Understand Where You Have Checked
Evaluate what you have already checked. This is a lot easier if you have documented your sources during your research activities. Keep a good research log. List your search objectives i.e. "Find the marriage license application of Magnus Swansson to try and find place of birth in Sweden." List the types of record searched, the time period the record covers AND the time periods searched in that record, which may be very different from the time span it covers as a whole . Note any anomalies in the record such as, "pages 10-13 unreadable - ink spilled," or "edges of index pages burned off," "male indexed only," and so forth.
Recrod the film number, fiche number, book number, CD number or Web address of the site where informaiton was obtained, along with book, page, and entry number where applicable. The person following your tracks to get to that same information should need just a few minutes to do that, if you've done a good job of documenting.
You may have from family or other sources the name(s) of the place(s) in Sweden where your ancestor lived or came from. However, when you try to find that in a place list such as the parish listing for Sweden, or, a gazetteer, it doesn't show up. What then? Remember that an "American language" ear heard what your Swedish ancestor was trying to say in his/her "Americanized Swedish,"
There are letters beyond "z" in the Swedish alphabet, which are also used in the middle of words, and in people and place names. Their sounds must be taken into account when trying to figure out what people and place names really are. Those letters are Å å Ä ä, Ö ö, ocurring in both upper and lower case.

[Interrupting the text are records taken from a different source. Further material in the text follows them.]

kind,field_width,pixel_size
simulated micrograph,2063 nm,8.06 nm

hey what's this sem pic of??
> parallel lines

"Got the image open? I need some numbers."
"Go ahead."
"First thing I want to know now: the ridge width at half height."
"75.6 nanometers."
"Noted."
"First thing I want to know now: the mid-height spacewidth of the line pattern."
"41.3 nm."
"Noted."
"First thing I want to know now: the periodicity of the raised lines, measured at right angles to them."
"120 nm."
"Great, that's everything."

The Å å or two a's together are pronounced with a long english "o" sound. The Ä ä is pronounced like "eh." The Ö ö is pronounced like "oooh." In older usage, the Ä ä might have been replaced by "E e" i.e. Elfsborg County instead of Älvsborg.
If a personal or place name begins with one of these letters, they will be alphabetized totally after "Z" in any indexes or alphabetical listings using the Swedish alphabet. If one of the above letters is used within a personal or place name listing, it could affect the alphabetical filing order up to three spaces over. For example:
The above letters' placement in a personal or place name also affects the pronunciation of what is said and consequently, what is heard.
A good case in point follows: A patron wrote saying their ancestor came from, "Shaista, Jonskoping lane, South Smoland, Sweden. Neither their "Google" search, nor a Swedish place name search brought satisfaction.
Given the pronunciation of the above letters, and after rolling the names around on the tongue for a while, the places turn out to be the following:
Skärstad, Jönköping län, South Småland, Sweden. The "Skär-" would be pronounced as "share-" or could also be heard as "shire. The-sta is"stad" with a very soft and/or dropped off "d." Roll those sounds around on your tongue, and you can easily see how the family and/or the American record keeper heard what they did.
The "-kö-" in "Jönköping is pronounced with a "sshh" sound. Again, rolling that around on the tongue easily comes up with the family spelling.
Län could sound like "Len" with a little uplift at the end for the "lane" sound.
As indicated, the å (or two "a's" together)is pronounced with a long "o" sound, so "Smoland" is perfect for the phonics listed.
To help you learn a little more about the sounds, go online and find a Swedish/English dictionary, with pronounciation marks. And, always, always roll names of people and places around on your tongue and see what you come up with. Many times, you'll get it right!
Watch Those Dates!
Europeans write dates as day/month/year in the time period your Swedish ancestor's records were created. For example, a date listed as 5/10 1820, would be the 5th of October, 1820. Get in the habit in all your Swedish and other European country genealogical research, of writing dates with the number of the day, then the 3-4 letter abbreviation for the month, then the full year. If you do not do this, and are abstracting or extracting information from the records, you will at some point in time transpose the dates. You WILL send yourself off on an incorrect research path as a result. The names are so common in Sweden you could possibly find someone with your transposed date even in the same parish, and take off researching a whole new line of ancestry - just not yours!